One of the advantages I have from the JISC TechDis environment is to witness the differing approaches from non-HE providers and the relative lack of latency with adopting more open practice with new emerging 3rd party tools (e.g. open practice with dropbox, googledocs, apps etc.), and the paths that students actually tread with their technology. However, they too appear to lack support to collaborate on common needs, and when it does arise it risks being mothballed under budget cuts.
See http://jiscdesignstudio.pbworks.com/w/page/12458479/Mobile%20Learning%20-%20MoLeNET for a “criminal waste” of community effort (40,00 students, 7,000 staff, £13.5m funding) on better practice with mobile technology outside HE.

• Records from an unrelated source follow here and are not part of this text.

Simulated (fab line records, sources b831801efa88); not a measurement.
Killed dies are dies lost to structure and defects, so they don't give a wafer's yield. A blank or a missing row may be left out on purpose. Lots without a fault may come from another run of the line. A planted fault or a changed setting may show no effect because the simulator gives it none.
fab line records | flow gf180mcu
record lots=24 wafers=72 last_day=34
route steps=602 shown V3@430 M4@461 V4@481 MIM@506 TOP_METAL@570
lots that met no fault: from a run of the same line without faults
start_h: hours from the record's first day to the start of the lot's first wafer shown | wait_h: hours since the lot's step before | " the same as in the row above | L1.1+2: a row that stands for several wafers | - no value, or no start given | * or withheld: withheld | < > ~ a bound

IMHO, the non-HE community likes the open idea but gets quickly put off with the jargon and the theoretical approach in comparison to using tech for maintaining a successful professional network which can crowdsource quite effectively. This practice is also more slash and burn resistant as many are sceptical of big content repositories. A site which develops communities in context would be very valuable.
The above is my opinion and not necessarily the views of my employers yada yada….
Terry
From: Open Education Special Interest Group [mailto:[log in to unmask]]
On Behalf Of Haydn Blackey
Sent: 26 September 2013 12:18
To: [log in to unmask]
Subject: Re: New EU website embraces Open Ed.
Good point Alistair,
It is all to easy for us in HE to forget the School, FE. and ACL work in this area. Thanks for the reminder.
Cheers,
Haydn
On 26 Sep 2013, at 10:50, "aclark" <[log in to unmask]> wrote:
Probably worth a gentle reminder that the EU project is not an exclusively (or even primarily) an HE OER initiative.